If you miss a long breakout and it starts retracing, you can just enter a trailing buy stop and enter when the stop gets hit. Do it backwatds with a trailing sell stop for the short side.Quote from Girlpower:
I seem to be up late again...
Ok Guys. Something I've picked up on is the question of retracements being better entry points, so I've pulled up some charts and been looking back.
It seems to me that there could be something in that, but rather as a sepparate strategy. the problems as I see it is that there is too much of a trade off between
1) A break following through and missing it completely because your waiting or having to join it at a higher level than you would otherwise have done.
2) It being a reversal and finding yourself taking the opposite position in the market (thus creating a loss)
3) It sticking and being more profitable than the original trade would have been.

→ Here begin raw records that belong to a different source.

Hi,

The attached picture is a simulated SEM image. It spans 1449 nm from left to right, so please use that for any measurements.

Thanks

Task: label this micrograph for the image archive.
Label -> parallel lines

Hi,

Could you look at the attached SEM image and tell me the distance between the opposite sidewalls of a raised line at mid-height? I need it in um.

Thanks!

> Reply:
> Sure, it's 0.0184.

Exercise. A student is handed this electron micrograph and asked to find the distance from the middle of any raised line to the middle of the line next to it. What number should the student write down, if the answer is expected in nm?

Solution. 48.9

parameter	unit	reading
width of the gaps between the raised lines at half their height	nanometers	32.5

So what I'm asking is basically for some ideas that will help me to put a strategy together that will have a good probability of success, that can run independantly of any other strategy. (obviously this requires commiting more of the fund than I currently do, but there is nothing wrong with having several strategies on the go at the same time...)
Natalie
Also, 61.8% retracement is the last stop. Anything farther than that is probably a full blown reversal. So entering at 61.8 is considered a low risk point, because if it gets taken out you don't want it anyway.
You are going to get screwed if you try to trade both breakouts and retracements. One or the other. The secret to simplicity is consistency.
The system doesn't make money, the market does. Keep switching systems and you can hit every wrong turn.
The system starts with you. It's within you. You build the system around who you are.